Source: Canadian Cattlemen’s Association
Grazing cattle are essential to the health of grassland ecosystems and endangered species protections and recovery and its high time the conservation community voiced this truth to their counterparts and the general public. This is one of the themes coming out of the 12th annual Prairie Conservation and Endangered Species Conference held in Winnipeg recently. The conference, held every three years, brings conservationists together from across Canada to share ideas, research and project updates. More than 300 people attended the event themed “Working Landscapes.”
Tim Sopuck, chief executive officer with the Manitoba Habitat Heritage Corporation (MHHC), has been working in conservation for four decades doing habitat and species projects with beef producers and land managers. The MHHC plays a key role in delivering Species At Risk Partnerships on Agricultural Lands (SARPAL) projects in Manitoba. Sopuck told the audience that the conservation community and livestock producers must overcome past differences, past animosity, and work together to conquer perceptions that beef is bad for the environment. He clearly placed most of the weight of getting the message out onto the shoulders of the conservation community.

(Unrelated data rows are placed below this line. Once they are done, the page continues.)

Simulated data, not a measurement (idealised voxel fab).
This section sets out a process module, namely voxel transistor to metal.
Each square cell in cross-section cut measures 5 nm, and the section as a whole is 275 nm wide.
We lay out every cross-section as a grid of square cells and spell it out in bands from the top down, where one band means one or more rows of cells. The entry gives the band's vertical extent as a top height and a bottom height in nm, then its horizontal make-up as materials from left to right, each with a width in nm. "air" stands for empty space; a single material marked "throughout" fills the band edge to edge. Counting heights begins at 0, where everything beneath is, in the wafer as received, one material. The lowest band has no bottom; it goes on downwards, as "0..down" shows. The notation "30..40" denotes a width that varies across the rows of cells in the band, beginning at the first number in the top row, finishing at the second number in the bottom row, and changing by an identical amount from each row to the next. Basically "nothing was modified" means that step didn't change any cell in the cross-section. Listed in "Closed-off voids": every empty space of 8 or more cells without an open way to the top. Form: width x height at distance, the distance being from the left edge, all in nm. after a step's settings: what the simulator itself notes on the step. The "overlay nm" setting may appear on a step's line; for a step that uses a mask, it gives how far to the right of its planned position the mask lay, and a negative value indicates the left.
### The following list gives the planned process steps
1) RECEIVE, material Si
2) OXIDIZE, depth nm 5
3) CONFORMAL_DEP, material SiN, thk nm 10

“What are we conservationists giving back in this relationship with livestock producers? It’s an asymmetric relationship right now,” he said.
Interestingly, at the CCA’s 2018 semi-annual meeting, the environment committee had guest speaker Tim Hardman, beef director, sustainable food, World Wildlife Fund U.S., speak on how cattle can contribute to biodiversity. Hardman’s presentation explained the importance of balance in an ecosystem and how some ecosystems, and the species within them, depend on grazers to properly manage the land for that balanced target. When this is done well, it can lead to great results, for the producer, the wildlife and the entire system.
Cattle producers understand the crucial role grazing cattle play in the health and biodiversity of grasslands. Conservationists know it too, and that in the Great Plains region the grazing livestock industry offers conservation groups the greatest gains from a strategic alliance with the industry, Sopuck noted. He stressed the importance of the conservation community in speaking up and publicly supporting grazing cattle on grasslands and the beef industry as a whole; and that support must come unconditionally and not just when cattle producers are in the room.
“Tell it from the perspective of conservation using your words. Support the social acceptance of beef cattle with independent communications and marketing noting the conservation benefits of cattle on grasslands,” he added.
Sopuck figures the conservation community can help develop cattle-friendly policy and advocate that eating meat is okay, beef is healthy and if it’s cow-calf on grasslands, also bird friendly and an enviro-choice product. His concluding call-out to the conservationists in the room proved poignant: “Let’s start by understanding who our friends are and act in ways that mean something to [producers]. And say it to your conservation colleagues, to your vegetarian friends and to consumers out there,” he said.
Christian Artuso with Bird Studies Canada echoed Sopuck’s comments in his presentation titled Conservation Grazing – The Last Hope for Grassland Species At Risk. “We need recognition at the conservation level on the prairies the critical role cattle play in the biodiversity of this region,” he said “And recognize the need to publicize this.”
The 2016 State of North America’s Birds report recognizes livestock grazing on well-managed grasslands as crucial to the protection of bird habitat. The report suggests that grassland policies in North America need support and strengthening in order to ensure producers can continue to practice sustainable livestock grazing and protect important breeding bird habitat. The 2016 report from the North American Bird Conservation Initiative – Canada (NABCI) found that grasslands in North America are under pressure from cropland expansion and residential development, activities which threaten both bird habitat and the ranches that maintain these important grasslands for cattle. The findings echo that of the 2012 State of Canada’s Birds report, which recognized cattle grazing as a positive practice that can help to preserve habitat for birds. The 2012 report also let Canadians know that their lifestyle choices can help grassland birds: “Including bison, beef and other range-fed meat in your diet encourages the retention of pasture land,” the 2012 Canadian report said.